So... maybe we could add a new configuration like "core.hideSensitive", and
there are some supported values , "loose", "normal " and "strict":

    loose: plumbing full information in trace2, even warning.
    normal: plumbing full information in trace2, but not warning.
    strict: plumbing part of information in trace2, but not warning

But it looks like heavy, maybe not worthy... So, currently I will remove
basename and print the pack with path if there are no new inputs here.

Thanks.

> If we get later bitmap-related information in the trace2 stream, we know
> that we opened a bitmap. And at the moment we read a bitmap, there is
> only one such bitmap in the repository.
>
> I suppose that this is race-proof in the sense that if the bitmaps
> change after reading, we can still usefully debug the trace2 stream
> after the fact.
>
> So even though my first reaction was that this was unnecessary, on
> balance I do find it useful.

Yes... I think it's useful as least for me to do some bitmap tests and
I think print a bit more related information in trace2 data might be OK.
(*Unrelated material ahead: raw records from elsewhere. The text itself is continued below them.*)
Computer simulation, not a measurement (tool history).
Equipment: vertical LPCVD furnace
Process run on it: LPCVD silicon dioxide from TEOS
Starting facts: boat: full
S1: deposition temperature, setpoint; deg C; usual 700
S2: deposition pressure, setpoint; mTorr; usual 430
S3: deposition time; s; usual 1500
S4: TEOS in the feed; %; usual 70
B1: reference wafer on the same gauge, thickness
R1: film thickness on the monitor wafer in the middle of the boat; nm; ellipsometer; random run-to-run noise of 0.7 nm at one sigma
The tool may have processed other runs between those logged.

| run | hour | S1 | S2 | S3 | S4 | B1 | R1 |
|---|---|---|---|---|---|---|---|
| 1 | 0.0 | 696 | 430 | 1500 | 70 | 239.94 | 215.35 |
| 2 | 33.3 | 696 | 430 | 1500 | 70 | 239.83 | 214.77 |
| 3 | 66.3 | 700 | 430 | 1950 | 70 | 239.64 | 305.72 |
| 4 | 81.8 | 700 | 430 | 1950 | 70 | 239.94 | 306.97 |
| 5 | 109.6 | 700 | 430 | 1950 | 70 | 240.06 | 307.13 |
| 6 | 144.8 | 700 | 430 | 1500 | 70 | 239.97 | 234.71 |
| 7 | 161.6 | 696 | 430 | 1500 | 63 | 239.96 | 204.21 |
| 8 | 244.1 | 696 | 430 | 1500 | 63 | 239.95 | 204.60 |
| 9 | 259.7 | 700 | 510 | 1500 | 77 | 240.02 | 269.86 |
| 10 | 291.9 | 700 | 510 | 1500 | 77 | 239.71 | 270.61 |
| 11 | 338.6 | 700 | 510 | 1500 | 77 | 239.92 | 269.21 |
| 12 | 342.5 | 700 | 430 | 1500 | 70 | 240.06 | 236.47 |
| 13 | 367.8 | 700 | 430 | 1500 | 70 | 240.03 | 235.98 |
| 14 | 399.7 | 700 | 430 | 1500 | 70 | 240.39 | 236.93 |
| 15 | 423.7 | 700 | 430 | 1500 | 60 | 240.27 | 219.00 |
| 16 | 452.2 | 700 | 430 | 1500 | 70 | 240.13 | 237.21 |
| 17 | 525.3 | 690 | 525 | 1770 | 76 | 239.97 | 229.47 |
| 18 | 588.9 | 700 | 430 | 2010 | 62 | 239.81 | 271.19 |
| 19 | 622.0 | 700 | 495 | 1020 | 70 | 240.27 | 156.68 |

> > -test_expect_success 'complains about multiple pack bitmaps' '
> > +test_expect_success 'complains about multiple pack bitmaps when debugging by trace2' '
> >  	rm -fr repo &&
> >  	git init repo &&
> >  	test_when_finished "rm -fr repo" &&
> > @@ -420,8 +420,13 @@ test_expect_success 'complains about multiple pack bitmaps' '
> >  		test_line_count = 2 packs &&
> >  		test_line_count = 2 bitmaps &&
> >
> > -		git rev-list --use-bitmap-index HEAD 2>err &&
> > -		grep "ignoring extra bitmap file" err
> > +		ls -tr .git/objects/pack | grep -e "^pack-.*\.pack$" > sorted-packs &&
> > +		ignored_pack="$(cat sorted-packs | awk 'NR==1{print}')" &&
> > +		open_pack="$(cat sorted-packs | awk 'NR==2{print}')" &&
>
> Hmmph. This test only passes if 'ls -tr' gives us the packs in order
> that they are read by readdir(), which doesn't seem all that portable to
> me. At the very least, it is tightly coupled to the implementation of
> open_pack_bitmap() and friends.

Yes, because the _order_ matters here I think originally. May you explain a
little more about _portable_ problem please?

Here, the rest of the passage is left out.